Military of Vatican City

Military of Vatican City

The State of the Vatican City lies entirely within Rome, the capital of Italy. Therefore, its military defense is provided by Italy. Vatican City has no armed forces. It does, however, have within its borders the Pontifical Swiss Guard or Swiss Guard. The Swiss Guard is a small force maintained by the Holy See and is responsible for the safety of the Pope, including the security of the Apostolic Palace and access to the entrances to the city-state. It serves as the de facto if not de jure military of Vatican City. The Corps of Gendarmerie of Vatican City is a civilian force maintained by the Vatican City. The Vatican has never been involved in war in any major way and has only seen anything close to military action once when it was bombed during World War II.

Historically, a number of other units existed. The Noble Guard and the Palatine Guard were abolished by Pope Paul VI in 1970.


Pontifical Swiss Guard

The Corps of the Pontifical Swiss Guard or Swiss Guard (Ger: Schweizergarde, Ital. Guardia Svizzera Pontificia, Lat. Pontificia Cohors Helvetica or Cohors Pedestris Helvetiorum a Sacra Custodia Pontificis) is a small force responsible for the safety of the Pope, including the security of the Apostolic Palace.

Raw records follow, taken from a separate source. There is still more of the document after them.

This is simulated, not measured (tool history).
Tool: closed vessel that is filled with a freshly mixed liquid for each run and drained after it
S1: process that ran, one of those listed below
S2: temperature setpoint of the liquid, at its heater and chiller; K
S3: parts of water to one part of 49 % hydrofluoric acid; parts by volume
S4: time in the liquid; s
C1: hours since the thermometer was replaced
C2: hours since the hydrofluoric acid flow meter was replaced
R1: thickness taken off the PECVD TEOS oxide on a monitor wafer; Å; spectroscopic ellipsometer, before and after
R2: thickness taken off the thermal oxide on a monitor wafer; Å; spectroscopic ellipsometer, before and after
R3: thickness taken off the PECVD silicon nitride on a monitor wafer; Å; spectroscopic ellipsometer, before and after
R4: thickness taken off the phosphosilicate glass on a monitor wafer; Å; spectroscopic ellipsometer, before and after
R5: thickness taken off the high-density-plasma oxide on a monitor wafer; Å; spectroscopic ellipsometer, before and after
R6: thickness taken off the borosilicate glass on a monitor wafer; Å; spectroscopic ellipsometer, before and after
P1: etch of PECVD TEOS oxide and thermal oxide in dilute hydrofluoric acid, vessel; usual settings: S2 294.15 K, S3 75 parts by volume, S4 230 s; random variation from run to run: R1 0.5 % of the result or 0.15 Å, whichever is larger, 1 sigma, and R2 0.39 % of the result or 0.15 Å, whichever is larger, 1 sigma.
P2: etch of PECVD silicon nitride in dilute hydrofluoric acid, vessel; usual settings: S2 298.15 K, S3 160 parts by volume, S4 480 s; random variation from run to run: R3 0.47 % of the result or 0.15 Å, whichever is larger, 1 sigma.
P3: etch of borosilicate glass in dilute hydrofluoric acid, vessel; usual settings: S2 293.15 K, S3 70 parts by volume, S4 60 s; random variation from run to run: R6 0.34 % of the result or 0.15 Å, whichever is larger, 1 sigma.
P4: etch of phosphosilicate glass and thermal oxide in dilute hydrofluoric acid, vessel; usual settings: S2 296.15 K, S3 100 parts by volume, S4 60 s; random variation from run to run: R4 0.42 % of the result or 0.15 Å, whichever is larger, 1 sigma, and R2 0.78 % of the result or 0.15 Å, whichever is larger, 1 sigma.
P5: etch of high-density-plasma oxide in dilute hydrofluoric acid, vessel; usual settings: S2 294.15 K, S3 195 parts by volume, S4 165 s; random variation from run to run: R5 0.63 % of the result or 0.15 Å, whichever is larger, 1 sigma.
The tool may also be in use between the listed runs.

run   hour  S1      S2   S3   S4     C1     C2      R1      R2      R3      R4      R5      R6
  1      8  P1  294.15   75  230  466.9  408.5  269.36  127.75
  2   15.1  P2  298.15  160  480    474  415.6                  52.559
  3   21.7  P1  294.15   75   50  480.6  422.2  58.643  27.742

List of former military units owing allegiance to the Pope

  • Corsican Guard, the papal militia at the time of the Papal States (abolished in 1860).
  • Papal Zouaves, one of the regiments comprising the army of the Papal States prior to the occupation of Rome in 1870 (abolished in 1870).
  • Noble Guard, the papal horse guards (abolished in 1970).
  • Palatine Guard, the papal militia (abolished in 1970).
  • Corps of Gendarmerie of Vatican City, border patrol and military police (military functions abolished in 1970). A new unit with the name Vigilanza Pontificia was then established and currently operates with a strength of 130 personnel. In popular parlance after 1970 it was often as the Gendarmeria and in 2002 it actually took the name Corps of Gendarmerie. However, this new unit, whether called Vigilanza or Gendarmeria, and though carrying out very similar functions to the pre-1970 Gendermeria, is officially classified as a civilian force (along with the Vatican Fire Brigade) rather than as a military force, which is the status on the contrary of the Italian Arma dei Carabinieri that regularly patrols Saint Peter's Square.

Officers' ranks

Since 1970, the Pontifical Swiss Guard has been the only active military of the Vatican City. The officers' rank markings illustrated here are those of the Swiss Guard. The Chaplain of the Guard ranks as a Lieutenant Colonel. The Commandant (who holds the rank of Colonel) is a senior member of the Papal Household, and his personal coat of arms or emblem appears at the centre of the Standard of the Swiss Guard for the duration of his command.

Military of the Vatican City (Swiss Guard) - officers' rank insignia
Rank (in German) Oberst Oberstleutnant Major Hauptmann Oberleutnant Leutnant
Rank (in English) Colonel1 Lieutenant Colonel2 Major Captain (1st) Lieutenant (2nd) Lieutenant
Insignia of rank Vat-swi-off-06.JPG Vat-swi-off-05.JPG Vat-swi-off-04.JPG Vat-swi-off-03.JPG No 'two-star' rank
is in use.
No 'one-star' rank
is in use.
1 Colonel is the most senior rank in the armed forces of the Vatican City; there are no General ranks. There is only one Colonel—the Commandant of the Swiss Guard.

2 There are two Lieutenant Colonels—the Vice-Commandant and the Chaplain of the Swiss Guard.

Note: Since the abolition of other units in 1970, the Swiss Guard is the only active unit of the military of the Vatican City.